I enter the restaurant looking for TLW and don’t find her. I think maybe she went to the ladies room. But instead I go to the waitress who is doing the seating and ask if she saw my wife. “I’m sorry sir, we have been so busy, I really don’t know, why don’t you just walk around the restaurant and look?” I think, how hard will this be, she will be looking for me and sitting alone waving to get my attention. I, was on the ball tonight, I, would figure this all out. Twice I circle the restaurant, and no TLW, I go back outside and look some more, still no TLW, so one more time I circle inside the restaurant. I’m starting to make friends in it when I realize that maybe she isn’t here. But something is bothering me. I couldn’t put my finger on it, then it started to sink in: I could smell bar-b-q sauce! In a fish restaurant??? I notice big old plates of ribs, but no one is eating fish! Hmmm, that’s strange! Then it hits me, I’m in the wrong restaurant!

Admonishment

I go off to the real restaurant and sure enough there is TLW, waiting for me outside the entrance. I need to gather my courage to tell her that I am a dumbass, which I discover is not difficult at all, since I have been telling her that for 40 years!

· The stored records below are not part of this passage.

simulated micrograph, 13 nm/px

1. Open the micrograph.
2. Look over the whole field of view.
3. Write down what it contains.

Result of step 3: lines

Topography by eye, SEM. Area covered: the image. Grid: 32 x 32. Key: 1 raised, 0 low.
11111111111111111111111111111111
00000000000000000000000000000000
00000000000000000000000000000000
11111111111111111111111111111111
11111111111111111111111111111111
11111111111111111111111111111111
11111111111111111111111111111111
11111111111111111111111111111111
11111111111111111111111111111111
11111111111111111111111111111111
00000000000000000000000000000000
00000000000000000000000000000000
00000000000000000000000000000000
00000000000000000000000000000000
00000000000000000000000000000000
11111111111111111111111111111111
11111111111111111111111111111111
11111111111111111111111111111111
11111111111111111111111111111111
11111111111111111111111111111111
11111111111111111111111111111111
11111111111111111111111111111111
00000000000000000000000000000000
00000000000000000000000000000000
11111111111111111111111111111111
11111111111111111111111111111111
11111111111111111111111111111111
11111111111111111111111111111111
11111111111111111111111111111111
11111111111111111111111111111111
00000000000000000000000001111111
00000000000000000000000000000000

“Well, what happened to you?”
“I was in the wrong restaurant.”

“WHAT!?”

“I got confused and entered the wrong restaurant.”

“Oh! You always blame it on being confused, how can you go into the wrong restaurant?”

“Well after all that driving, then finally finding a parking space, I was so happy I found the space I just jumped out of the car and entered the first restaurant I came to!”

“I knew I shouldn’t have left you alone. You need to be held by the hand! How come you can go through New York City and not get lost, but take you out past your driveway and we all have to pray you come back?”

“I was on Arthur Street?”

2 comments:

pamela said...

a/k/a the "Bozo Bus".....just sayin'

Jim Pantaleno said...

I have been making an annual pilgrimage with 3 friends to feast on the great Italian dishes served up at Dominick's on "Arthur Street." Like the Little Italy in Manhattan, the Italian section around Arthur Avenue is shrinking. The area is hard to park in and we'll probably just give it all up soon in favor of a more convenient place. I'll miss it. Glad you got to enjoy it...eventually.